"You should invest like a Catholic marries -- for life."
When investing, you should look for businesses strong enough to endure for decades. And just as with marriage, you should be sure that this particular investment is better than any other alternative. If you invest with this lifelong approach, you will begin to focus on the important attributes of the business, rather than concerning yourself with insignificant hiccups. Buffett never concerns himself with a business's temporary setbacks, as long the important factors -- good management, low capital requirements, and durable economic advantages -- remain intact.
"You should invest in businesses that a fool can run, because someday, a fool will."
We're talking about small-f fools here, of course. A really good business will be able to withstand the poor decision-making of incompetent management. Every business life cycle will undoubtedly contain periods of superior and inferior management alike. Coca-Cola (NYSE: KO) was doing fine before the legendary Roberto Goizueta took the helm, and thereafter the company skyrocketed. Yet Coke is a sufficiently remarkable and simple business to do just fine without superstar management. Ironically, Buffett's Berkshire should also do just fine without Buffett at the top. Buffett is truly extraordinary, and over the years, he's worked to ensure that Berkshire will manage just fine after he departs.
"My idea of group decision-making is to look in the mirror."

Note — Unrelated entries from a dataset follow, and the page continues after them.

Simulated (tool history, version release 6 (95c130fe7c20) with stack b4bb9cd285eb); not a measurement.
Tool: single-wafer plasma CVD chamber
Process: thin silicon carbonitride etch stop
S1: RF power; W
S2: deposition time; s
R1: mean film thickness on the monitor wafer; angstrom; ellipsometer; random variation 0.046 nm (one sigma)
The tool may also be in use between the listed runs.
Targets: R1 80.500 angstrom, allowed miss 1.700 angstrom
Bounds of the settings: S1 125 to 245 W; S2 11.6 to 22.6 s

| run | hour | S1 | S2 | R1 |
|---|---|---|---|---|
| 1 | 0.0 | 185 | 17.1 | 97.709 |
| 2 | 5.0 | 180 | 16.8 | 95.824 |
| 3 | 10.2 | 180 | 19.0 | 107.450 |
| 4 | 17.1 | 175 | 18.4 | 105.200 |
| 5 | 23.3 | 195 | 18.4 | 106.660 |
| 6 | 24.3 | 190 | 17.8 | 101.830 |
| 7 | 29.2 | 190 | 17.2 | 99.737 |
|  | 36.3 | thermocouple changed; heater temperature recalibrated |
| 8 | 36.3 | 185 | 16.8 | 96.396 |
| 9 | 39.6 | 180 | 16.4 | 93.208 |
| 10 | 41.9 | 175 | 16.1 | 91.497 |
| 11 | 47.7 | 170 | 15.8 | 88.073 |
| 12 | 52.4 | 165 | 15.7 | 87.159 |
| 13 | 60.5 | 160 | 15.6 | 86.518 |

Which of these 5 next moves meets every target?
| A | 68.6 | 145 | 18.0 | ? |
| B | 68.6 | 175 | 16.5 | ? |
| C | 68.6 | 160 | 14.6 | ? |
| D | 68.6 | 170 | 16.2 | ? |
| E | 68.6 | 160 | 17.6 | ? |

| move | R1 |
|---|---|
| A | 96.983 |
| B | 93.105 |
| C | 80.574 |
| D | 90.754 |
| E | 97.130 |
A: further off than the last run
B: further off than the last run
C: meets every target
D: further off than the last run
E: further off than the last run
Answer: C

Long-term success in investing requires the ability to go against the herd. Buffett's best investments have come at some of the direst moments in a company's history. If Buffett had relied on public opinion, he would have never invested in Berkshire Hathaway (NYSE: BRK-A) (NYSE: BRK-B), American Express (NYSE: AXP), or GEICO. It's extremely difficult to invest money when all the "smart money" is going against you. Buffett, unlike most investors, possesses an unwavering conviction and discipline when making investment decisions. He learned this trait at age 11, when he made his first investment of three shares of city services. After he bought the stock, the price dropped. Buffett sweated it out and sold for a small gain. Shortly thereafter, the stock skyrocketed.
"You pay a very high price in the stock market for a cheery consensus."
If you let Mr. Market guide you, you'll pay a costly price indeed. The market will usually overcharge you for the investment du jour, but what goes up must come down, and vice versa. Right now, everyone is high on Google (NYSE: GOOG) and other highfliers. If Google's stock went on to return the same 400%-plus performance it's amassed since its IPO, the company would boast a market value greater than half a trillion dollars! If you want to follow the crowd, be prepared to pay up. Otherwise, use Mr. Market to serve you, not guide you.
"If you lose money, I will be understanding. If you lose our reputation, I will be ruthless."
That's what Buffett told the staff of Salomon Brothers during the Treasury securities scandal in 1991. It's also what Buffett tells his managers: Berkshire can afford to lose money, but not an ounce of reputation. In business and life, your reputation is the most important attribute. Buffett's reputation for integrity is so unquestionable that he's often sought out as the buyer of choice for companies seeking a good home. Buffett has earned his reputation over the past 50 years, and he's acutely aware that it would only take seconds of poor judgment to destroy that reputation.
Lessons for corporate America
Lawrence Cunningham assembled a wonderful book, The Essays of Warren Buffett: Lessons for Corporate America. Buffett himself has stated that it's one of his favorites, since the book is a compilation of Buffett's direct words. Even the Fool has a quote on the back, praising the book as "one of the top investment books of all time." I couldn't agree more. Cunningham does a masterful job of collating some of Buffett's best philosophies, making his book -- and Buffett's words -- an excellent tool for any serious investor.